There's an email thread from 2K's public relations in my inbox with the subject: "So you want to touch Civ V, huh?" It's an ongoing joke I've got with the company -- how can you get a grasp of the latest entry in the epic Civilization franchise without actually touching it? Every hands-off demonstration we've seen of the game so far looks great, but touching Civ, spending eight hours with it, is the only way to get a real idea of the game players are in for. With that said, here's some of the stuff we saw in the latest hands-off presentation during E3 2010.

Although the most diehard Civilization players refuse to acknowledge the console-based Civilization Revolution as a real entry in the franchise, Firaxis certainly took several lessons from the console game and quietly implemented them in Civ V. One such lesson is the user interface, designed by the same person who did Civ Rev's, that cuts or pushes everything it can to the sides of the screen, making the main screen the star, rather than a co-star to the menus.
The clean interface is at its most stunning during the leader negotiation screens. Instead of a pop-up of the leader like in the last few iterations of the game, this time each of the 18 factions' representative is presented in a full-screen portrait: Napoleon sits atop a horse in a field, Elizabeth on her thrown and Montezuma paces in a temple. Each leader using their own language and diplomacy feels more like an immersive experience than ever before. You aren't negotiating with a talking head.

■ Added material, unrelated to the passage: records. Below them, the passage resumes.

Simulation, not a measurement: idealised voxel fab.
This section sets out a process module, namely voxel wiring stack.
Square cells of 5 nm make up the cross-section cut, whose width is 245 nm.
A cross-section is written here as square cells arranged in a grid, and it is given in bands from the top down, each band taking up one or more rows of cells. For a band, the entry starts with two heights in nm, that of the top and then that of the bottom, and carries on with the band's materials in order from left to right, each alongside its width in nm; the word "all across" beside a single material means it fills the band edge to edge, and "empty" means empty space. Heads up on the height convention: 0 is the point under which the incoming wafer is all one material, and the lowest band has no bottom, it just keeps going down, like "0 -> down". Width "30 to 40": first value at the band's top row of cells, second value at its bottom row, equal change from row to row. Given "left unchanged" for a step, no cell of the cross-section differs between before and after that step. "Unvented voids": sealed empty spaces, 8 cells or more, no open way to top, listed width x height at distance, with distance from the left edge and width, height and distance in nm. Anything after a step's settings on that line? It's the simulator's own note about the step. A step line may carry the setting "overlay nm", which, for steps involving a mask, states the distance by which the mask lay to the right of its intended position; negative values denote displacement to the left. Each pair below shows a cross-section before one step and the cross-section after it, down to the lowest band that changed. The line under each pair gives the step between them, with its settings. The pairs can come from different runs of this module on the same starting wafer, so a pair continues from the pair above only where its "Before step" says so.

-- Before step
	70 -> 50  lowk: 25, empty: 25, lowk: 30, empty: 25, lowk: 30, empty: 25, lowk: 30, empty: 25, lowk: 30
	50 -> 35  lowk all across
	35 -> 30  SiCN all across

Combat has long been a sticking point in the core Civ franchise. At some point it inevitably became a mathematical nightmare with "stacks of doom" and a domination victory never feeling like it was a worthwhile effort. Civ V gets around this by only allowing one unit per square, er, hex, and giving cities hit points (upgradable with walls and castles). Once a city is captured, it can be burned to the ground or annexed, which makes the citizens unhappy either way. While annexing will also drain resources, players can also now install a "puppet" government. Doing so prevents the player from having any choice of what the city does, but they continue to gain the benefits of a city with little unhappiness.

The game also features city-states, smaller civs that aren't represented as a main faction, but can be negotiated with and leveraged for several diplomatic purposes. It's still really difficult to get an idea of how these will play into the big picture of a Civ game.


Civ V's timeline ends in 2050 and players can win through domination, science, culture and diplomacy. We've also been told that a standard game should last about eight hours. During our presentation it was explained that domination will require capturing the other capitals in the game and culture involves taking six social policies to their limit and building "The Utopia Project."

Social policies are the civics (from Civ IV) of Civ V, but instead of bringing little bonuses like civics did in the last iteration, social policies implement massive changes. Each has a tech tree attached that you'll level up through the game.

Also, like Civ IV, modding will be a big part of Civ V (read more about this topic here). The big difference this time is the mods will be available directly from the game's main menu. Quality control will be implemented through a community-based star system.

Civilization V appears to be the next great iteration of the core franchise that fans expect, but with tweaks to balance combat and get those Revolution players interested. Prepare to stand the test of time when the game releases September 21, 2010. Now, seriously, when can we touch it?